Not so long ago I came to the intriguing realisation that, this year at the cinema, I have seen more classic films than new ones. To be exact, 13 classics and 10 contemporary films. Such a feat is easily accomplished in London, where the herculean BFI and the Prince Charles Cinema show thousands of classics year upon year, often in original, well-scratched 35mm prints. Yet it still seems a remarkably unusual thing to have discovered; one which suggests certain truths about my personal relationship with cinema and of the films I cherish in particular.

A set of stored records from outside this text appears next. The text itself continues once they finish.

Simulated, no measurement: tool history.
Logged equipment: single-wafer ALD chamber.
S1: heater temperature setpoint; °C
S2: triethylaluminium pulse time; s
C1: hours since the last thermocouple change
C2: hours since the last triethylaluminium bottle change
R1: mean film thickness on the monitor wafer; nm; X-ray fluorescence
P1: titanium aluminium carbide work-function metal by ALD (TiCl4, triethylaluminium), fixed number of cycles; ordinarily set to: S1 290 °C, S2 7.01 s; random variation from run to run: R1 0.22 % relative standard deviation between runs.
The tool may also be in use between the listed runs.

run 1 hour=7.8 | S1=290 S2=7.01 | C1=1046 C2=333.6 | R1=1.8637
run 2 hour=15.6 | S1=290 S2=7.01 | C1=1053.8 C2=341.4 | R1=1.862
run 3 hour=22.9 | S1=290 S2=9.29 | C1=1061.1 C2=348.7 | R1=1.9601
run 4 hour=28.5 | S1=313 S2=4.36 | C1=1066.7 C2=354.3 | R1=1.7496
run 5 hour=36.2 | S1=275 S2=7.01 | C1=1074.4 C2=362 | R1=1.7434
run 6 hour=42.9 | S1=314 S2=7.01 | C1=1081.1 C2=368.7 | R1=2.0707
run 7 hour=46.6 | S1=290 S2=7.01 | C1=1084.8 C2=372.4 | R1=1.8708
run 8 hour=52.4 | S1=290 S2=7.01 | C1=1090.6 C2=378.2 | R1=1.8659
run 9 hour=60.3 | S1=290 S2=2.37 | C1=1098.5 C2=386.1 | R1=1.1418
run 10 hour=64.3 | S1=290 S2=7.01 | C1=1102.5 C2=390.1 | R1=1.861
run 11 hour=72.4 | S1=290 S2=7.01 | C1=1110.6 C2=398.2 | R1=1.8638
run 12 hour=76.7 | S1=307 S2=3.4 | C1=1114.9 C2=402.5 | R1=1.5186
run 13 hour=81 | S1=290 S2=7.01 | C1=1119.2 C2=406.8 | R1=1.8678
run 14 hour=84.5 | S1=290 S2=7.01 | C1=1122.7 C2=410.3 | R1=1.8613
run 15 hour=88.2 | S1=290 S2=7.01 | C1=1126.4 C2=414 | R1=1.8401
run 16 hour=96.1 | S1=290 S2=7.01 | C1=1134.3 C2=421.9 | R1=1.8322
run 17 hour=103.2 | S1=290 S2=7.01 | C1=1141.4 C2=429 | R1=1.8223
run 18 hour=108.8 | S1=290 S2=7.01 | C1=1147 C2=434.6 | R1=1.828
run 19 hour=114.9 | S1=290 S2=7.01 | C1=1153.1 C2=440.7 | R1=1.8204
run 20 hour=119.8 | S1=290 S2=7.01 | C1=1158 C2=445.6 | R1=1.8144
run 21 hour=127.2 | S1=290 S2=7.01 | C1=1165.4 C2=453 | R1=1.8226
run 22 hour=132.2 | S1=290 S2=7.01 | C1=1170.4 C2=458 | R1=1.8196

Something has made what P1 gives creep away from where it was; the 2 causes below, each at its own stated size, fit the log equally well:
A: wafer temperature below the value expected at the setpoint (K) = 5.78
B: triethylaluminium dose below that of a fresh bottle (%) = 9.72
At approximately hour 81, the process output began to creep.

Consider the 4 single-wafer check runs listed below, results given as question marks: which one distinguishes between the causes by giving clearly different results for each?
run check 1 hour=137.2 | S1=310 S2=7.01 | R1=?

What is a “classic”? The US Library of Congress, which selects up to twenty-five American films each year for preservation, claims that ‘culturally, aesthetically or historically significant” values are most important. American Graffiti (1973), Ben-Hur (1959), Groundhog Day (1993) and hundreds of others are thus granted an auspicious status that in many circles commands the use of the word “classic”. Or is a classic a far more subjective thing? To most who have seen it, the Russian film Andrei Rublev (1966) is an inevitable classic because of its masterful cinematography and compelling performances; a film that evokes Medieval spiritual life with astonishing panache. To a few dissenters, however, it is an episodic and loose monster in which not a lot happens at all, and so the honour of being a “classic” is disputed.
Shallow postmodern arguments aside, what does strike me is the fact that most of the films I’ve been seeing in cinemas this year are significantly old. The last screening I attended was The Wild Bunch, released in 1969. The film I’m most looking forward to this September is not something new; it’s Fritz Lang’s M, first shown in 1931 and about to be re-released. As my interest in cinema deepens, the further back my enquiries take me – back even to the early stages of the medium itself, with my recent discovery of George Méliès’ La Voyage Dans La Lune, a beautifully detailed science-fiction short released in 1902.
Many of my friends and peers who love cinema share this interest in “old” films, yet not many venture to the BFI or Prince Charles, preferring the ease of a DVD. This was evidenced frequently in my mid-teens, when I once found myself sitting in a screening of Jean Vigo’s L’Atalante (1934) as the youngest audience member by some thirty years. Perhaps that was just a bad day for youthful representation. But sometimes I do wonder if my friends could gain something from taking their interest in “old” films right into the heart of the very places they were first shown: in a hushed screening room, pitch dark, the screen the only light source – a place where cinematic sorcery is experienced at its most thrilling and palpable. If you try hard enough, you can really imagine what those first audience members must have thought and felt. Seeing old films in the cinema emphatically makes a difference, and broadens your view of the medium’s possibilities.
There’s also the question of the character of contemporary cinema. It’s singularly useless to argue that filmmakers like Michael Bay and the endless train of sequels and remakes have rendered cinema dead, although it’s easy to think so. In fact, nationwide festivals, especially the London Film Festival, continue to grow year upon year in exhibiting serious-minded, artistically precise films. The Curzon and Picturehouse chains are great places to find the latest arthouse dramas and comedies from all over the world; both are opening new cinemas across the UK. Yet my status as a soon-to-be History student has influenced my thinking; I’m convinced that in order to better understand contemporary cinema, I have to journey back into the past to see exactly where it has been. The roots of most modern science-fiction films with pretensions to artistic merit can be traced back to 2001: A Space Odyssey (1968). Black Swan (2010) seems all the less significant when compared to The Red Shoes, which accomplished much of what Aronofsky’s film did, only sixty-two years prior. Every film has a precursor, and I’m fascinated by trying to find such films and assessing their formidable influence over time.
Looking at it this way, the surprise at having seen more classics than contemporary films really shouldn’t really exist. What’s more, it could be said that the “old” films I’m growingly obsessed with, with all their vibrant and diverse cinematic qualities, are in fact profoundly new.